Reservoir and well simulations are computational techniques commonly used as part of global reservoir management. In general terms, these simulations are performed by different groups and using a variety of individual tools which do not have a common integrated working environment which leads to an inefficient and sometimes cumbersome workflow between these tools. In the reservoir simulator, a point or a line source represents a well; therefore, reservoir simulators employ a poor representation of the well and its geometry or the type of well completion are not accounted for appropriately. Well completions are important means to optimize well performance throughout the entire well life, especially for challenging and remote environments. On the other hand, there are several well simulators that take into account wellbore characteristics such as hydraulic fractures, open intervals, completions and geometry. While these tools prove sufficient for well design, they are inaccurate for predicting flow in porous media leading to a poor reservoir representation.

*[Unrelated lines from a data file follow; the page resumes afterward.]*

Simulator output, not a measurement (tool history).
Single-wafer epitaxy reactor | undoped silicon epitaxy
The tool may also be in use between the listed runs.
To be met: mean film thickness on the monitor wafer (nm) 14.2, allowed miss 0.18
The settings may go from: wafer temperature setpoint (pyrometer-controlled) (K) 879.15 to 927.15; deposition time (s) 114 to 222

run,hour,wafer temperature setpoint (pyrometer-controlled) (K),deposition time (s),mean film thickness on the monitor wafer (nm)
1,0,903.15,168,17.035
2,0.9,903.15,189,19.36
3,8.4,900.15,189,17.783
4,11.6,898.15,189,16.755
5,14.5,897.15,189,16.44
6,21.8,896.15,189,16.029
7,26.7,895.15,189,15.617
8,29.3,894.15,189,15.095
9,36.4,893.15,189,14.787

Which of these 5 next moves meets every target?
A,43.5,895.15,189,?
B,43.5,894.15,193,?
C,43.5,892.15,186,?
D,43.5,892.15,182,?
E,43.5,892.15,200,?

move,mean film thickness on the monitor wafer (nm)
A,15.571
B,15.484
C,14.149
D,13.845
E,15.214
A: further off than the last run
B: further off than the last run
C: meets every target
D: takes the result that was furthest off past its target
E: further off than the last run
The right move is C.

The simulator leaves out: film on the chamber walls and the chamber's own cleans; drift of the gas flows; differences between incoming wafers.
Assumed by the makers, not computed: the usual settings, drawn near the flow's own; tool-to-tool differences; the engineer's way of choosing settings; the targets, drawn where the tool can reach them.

The above current scenario reveals a clear need for a common simulation environment which is able to better answer the current O&G industry demands of wellbore design by providing coupled reservoir and well simulation capabilities.
This work presents an integrated approach using CFD simulation that can reduce the existing gap between well and reservoir engineers, and can help predict petroleum engineering issues such as, flow distribution along horizontal wells, optimal length and diameter of a horizontal well, how ICD (Inflow Control Device) can affect the well productivity, the influence of well geometry and completion on the well productivity provided by hydraulic fracture and etc.
In light of the aforementioned scenario, the scope of this work is to present an initiative to bridge part of this gap between well and reservoir simulations by developing an additional Oil Reservoir Module for ANSYS CFD to further enhance its existing capabilities by allowing for the efficient transfer and handling of reservoir simulation data, solving the multiphase flow problem inside porous media by adding a Darcy’s Law equation solver to the existing ANSYS CFD code; and developing additional GUI functionalities to speed up the simulation problem setup. Results presented involve benchmark cases, comparison with standard reservoir codes and preliminary real case scenarios.